Re: [PATCH v2 0/4] drm/tests: Fix locking issues (kind of)
From: Simona Vetter
Date: Tue Feb 04 2025 - 06:00:47 EST
On Wed, Jan 29, 2025 at 03:21:52PM +0100, Maxime Ripard wrote:
> Hi,
>
> Here's another attempt at fixing the current locking issues with the
> HDMI kunit tests.
>
> The initial issue was reported by Dave here:
> https://lore.kernel.org/all/CAPM=9tzJ4-ERDxvuwrCyUPY0=+P44orhp1kLWVGL7MCfpQjMEQ@xxxxxxxxxxxxxx/
>
> After fixing it, there was still a lockdep warning for a circular
> dependency. This series is also fixing the issue.
So this looks like it's a kthread_exit, which yes is broken. You cannot
acquire a lock in one thread and release it in another thread, that does
not work for lockdep and therefore is forbidden for mutexes.

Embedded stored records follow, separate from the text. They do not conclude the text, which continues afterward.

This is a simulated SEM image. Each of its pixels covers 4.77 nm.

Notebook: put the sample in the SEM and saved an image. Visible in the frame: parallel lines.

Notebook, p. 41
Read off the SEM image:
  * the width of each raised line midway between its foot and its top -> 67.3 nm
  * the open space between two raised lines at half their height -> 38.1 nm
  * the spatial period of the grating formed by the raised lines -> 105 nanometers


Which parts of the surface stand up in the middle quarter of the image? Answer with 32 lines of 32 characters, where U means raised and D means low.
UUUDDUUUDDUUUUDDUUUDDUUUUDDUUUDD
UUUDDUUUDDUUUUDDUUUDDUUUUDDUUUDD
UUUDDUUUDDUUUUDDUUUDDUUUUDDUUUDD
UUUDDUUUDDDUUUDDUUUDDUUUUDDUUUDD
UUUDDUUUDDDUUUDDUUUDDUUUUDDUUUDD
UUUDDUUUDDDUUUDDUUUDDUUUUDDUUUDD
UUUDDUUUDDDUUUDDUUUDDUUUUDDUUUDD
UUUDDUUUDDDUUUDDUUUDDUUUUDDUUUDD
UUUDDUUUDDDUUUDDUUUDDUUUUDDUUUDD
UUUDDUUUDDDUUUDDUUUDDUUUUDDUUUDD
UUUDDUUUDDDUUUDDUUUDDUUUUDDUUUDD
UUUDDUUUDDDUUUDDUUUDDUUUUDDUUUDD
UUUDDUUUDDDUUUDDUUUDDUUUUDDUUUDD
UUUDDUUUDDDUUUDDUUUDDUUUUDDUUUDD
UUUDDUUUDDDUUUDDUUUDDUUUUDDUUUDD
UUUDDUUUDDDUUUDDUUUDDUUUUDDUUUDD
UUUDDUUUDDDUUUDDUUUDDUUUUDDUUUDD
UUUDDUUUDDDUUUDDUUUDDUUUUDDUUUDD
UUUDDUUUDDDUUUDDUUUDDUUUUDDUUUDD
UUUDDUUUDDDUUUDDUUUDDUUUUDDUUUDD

It's kinda allowed for semaphore, but that's why semaphores cannot be
automatically checked by lockdep. So yeah we cannot use such a deferred
action, it would need to be a deferred action that's run synchronously.
-Sima
>
> There's still an issue though. When running the tests, I get:
>
> KTAP version 1
> 1..1
> KTAP version 1
> # Subtest: drm_atomic_helper_connector_hdmi_check
> # module: drm_hdmi_state_helper_test
> 1..1
>
> ====================================
> WARNING: kunit_try_catch/25 still has locks held!
> 6.13.0-rc2-00410-gbd9d16533367 #18 Tainted: G N
> ------------------------------------
> 2 locks held by kunit_try_catch/25:
> #0: fff00000021586f0 (crtc_ww_class_acquire){+.+.}-{0:0}, at: drm_kunit_helper_acquire_ctx_alloc+0x5c/0xf0
> #1: fff0000002158718 (crtc_ww_class_mutex){+.+.}-{0:0}, at: drm_kunit_helper_acquire_ctx_alloc+0x5c/0xf0
>
> stack backtrace:
> CPU: 0 UID: 0 PID: 25 Comm: kunit_try_catch Tainted: G N 6.13.0-rc2-00410-gbd9d16533367 #18
> Tainted: [N]=TEST
> Hardware name: linux,dummy-virt (DT)
> Call trace:
> show_stack+0x18/0x30 (C)
> dump_stack_lvl+0x70/0x98
> dump_stack+0x18/0x24
> debug_check_no_locks_held+0x9c/0xa4
> do_exit+0x52c/0x970
> kthread_exit+0x28/0x30
> kthread+0xdc/0xf0
> ret_from_fork+0x10/0x20
> ok 1 drm_test_check_hdmi_funcs_reject_rate
> ok 1 drm_atomic_helper_connector_hdmi_check
>
> I believe it's due to the fact that drm_kunit_helper_acquire_ctx_alloc()
> will acquire the lock directly, but will release it as a deferred kunit
> action. It's not unsafe, as the lock is eventually released, but I don't
> really know what the best course of action is here:
>
> * Forget about the idea of a context tied to the lifetime of a test
> * Make lockdep know that it's ok, and we know what to do
>
> I've tried the latter, using lockdep_pin/unpin_lock, but that didn't fix
> the issue so I must have done something wrong.
>
> Let me know what you think,
> Maxime
>
> Signed-off-by: Maxime Ripard <mripard@xxxxxxxxxx>
> ---
> Changes in v2:
> - Fix circular dependency warning
> - Link to v1: https://lore.kernel.org/r/20241031091558.2435850-1-mripard@xxxxxxxxxx
>
> ---
> Maxime Ripard (4):
> drm/tests: hdmi: Fix WW_MUTEX_SLOWPATH failures
> drm/tests: hdmi: Remove redundant assignments
> drm/tests: hdmi: Reorder DRM entities variables assignment
> drm/tests: hdmi: Fix recursive locking
>
> drivers/gpu/drm/tests/drm_hdmi_state_helper_test.c | 200 +++++++++++----------
> 1 file changed, 103 insertions(+), 97 deletions(-)
> ---
> base-commit: e2a81c0cd7de6cb063058be304b18f200c64802b
> change-id: 20250129-test-kunit-5ba3c03bffb0
>
> Best regards,
> --
> Maxime Ripard <mripard@xxxxxxxxxx>
>
--
Simona Vetter
Software Engineer, Intel Corporation
http://blog.ffwll.ch